Big Boxes: Prime Vintage Ormandy on RCA Victor

Jed Distler

Artistic Quality:

Sound Quality:

Eugene Ormandy’s 78 RPM output with the Philadelphia Orchestra for RCA Victor may seem like a drop in the bucket compared to his immense Columbia Masterworks discography contained in Sony BMG’s three mega box sets. Yet hearing these newly remastered recordings reveals that the Ormandy/Philadelphia partnership’s salient virtues were well in place during the conductor’s first years as the orchestra’s co-director and (starting in 1938) full music director. These include equally balanced orchestral strands, opulent string tone and impeccable ensemble precision, not to mention being the best accompanist in the business on the podium. While the original sound quality of these sessions varies from grungy to surprisingly robust for the period, Sony BMG’s restorations are as good as one will get, barring the additional spaciousness and amplitude heard in Mark Obert-Thorn’s relatively interventionist transfers for Andrew Rose’s Pristine Audio label. Here is a disc-by-disc description of the contents.

CD 1: The largely forgotten American violin virtuoso Albert Spalding’s Mendelssohn Concerto is rather “plain Jane” when measured alongside rival 78 RPM versions by Milstein and Heifetz, but his supple technique and warm tone truly shine in the Spohr Concerto No. 8 in A Minor. Fritz Kreisler was still on good form for a 1936 recording of his liberally recomposed Paganini Concerto No. 1, although he’s a bit backward in the mix.

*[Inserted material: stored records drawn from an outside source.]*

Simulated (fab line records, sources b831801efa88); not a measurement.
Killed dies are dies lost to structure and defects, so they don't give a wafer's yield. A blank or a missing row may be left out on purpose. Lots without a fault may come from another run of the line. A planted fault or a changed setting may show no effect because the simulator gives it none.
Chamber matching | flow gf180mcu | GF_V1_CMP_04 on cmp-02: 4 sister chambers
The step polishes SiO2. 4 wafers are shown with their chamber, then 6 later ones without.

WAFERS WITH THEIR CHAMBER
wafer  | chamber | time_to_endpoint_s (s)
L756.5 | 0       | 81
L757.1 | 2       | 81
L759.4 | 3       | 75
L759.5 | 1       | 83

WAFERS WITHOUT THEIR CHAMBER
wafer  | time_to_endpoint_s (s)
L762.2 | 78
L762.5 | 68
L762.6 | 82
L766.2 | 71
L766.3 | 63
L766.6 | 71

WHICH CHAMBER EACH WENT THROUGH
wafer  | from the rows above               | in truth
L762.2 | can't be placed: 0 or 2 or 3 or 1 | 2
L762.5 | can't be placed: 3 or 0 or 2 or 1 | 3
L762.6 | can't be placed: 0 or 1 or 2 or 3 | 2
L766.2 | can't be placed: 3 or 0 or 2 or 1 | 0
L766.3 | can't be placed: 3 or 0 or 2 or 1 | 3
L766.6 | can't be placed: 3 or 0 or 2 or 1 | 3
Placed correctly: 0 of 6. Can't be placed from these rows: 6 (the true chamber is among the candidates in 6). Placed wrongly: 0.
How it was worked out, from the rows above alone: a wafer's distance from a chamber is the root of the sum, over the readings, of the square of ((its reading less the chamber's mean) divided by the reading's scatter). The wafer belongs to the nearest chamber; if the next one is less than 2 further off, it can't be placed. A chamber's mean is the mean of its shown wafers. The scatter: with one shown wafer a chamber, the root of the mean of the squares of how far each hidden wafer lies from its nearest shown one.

CD 2: The sluggish and heavy Beethoven Symphony No. 1 pales beside the better known Toscanini/BBC recording from the same period; for some reason the fourth movement is pitched ever-so-slightly flatter than the three earlier movements. By contrast, the orchestra is on splendidly responsive form in the Schumann Symphony No. 2; note the whiplash string runs and powerful horns in the Finale, as well as the euphonious woodwinds in the Scherzo’s trio.

CD 3: The 1936 Tchaikovsky “Pathetique” was Ormandy’s first of many recordings of this work, and possibly the most incisive and texturally transparent of them all, as borne out in the unusually fine engineering for its time. Those who know Ormandy’s incomparable Columbia stereo Nutcracker suite will discover comparable mastery in the conductor’s 1941 recording, which I find superior in nearly every way to the 1945 remake (compare the crisp 1941 Overture to its sluggish 1945 counterpart, for example).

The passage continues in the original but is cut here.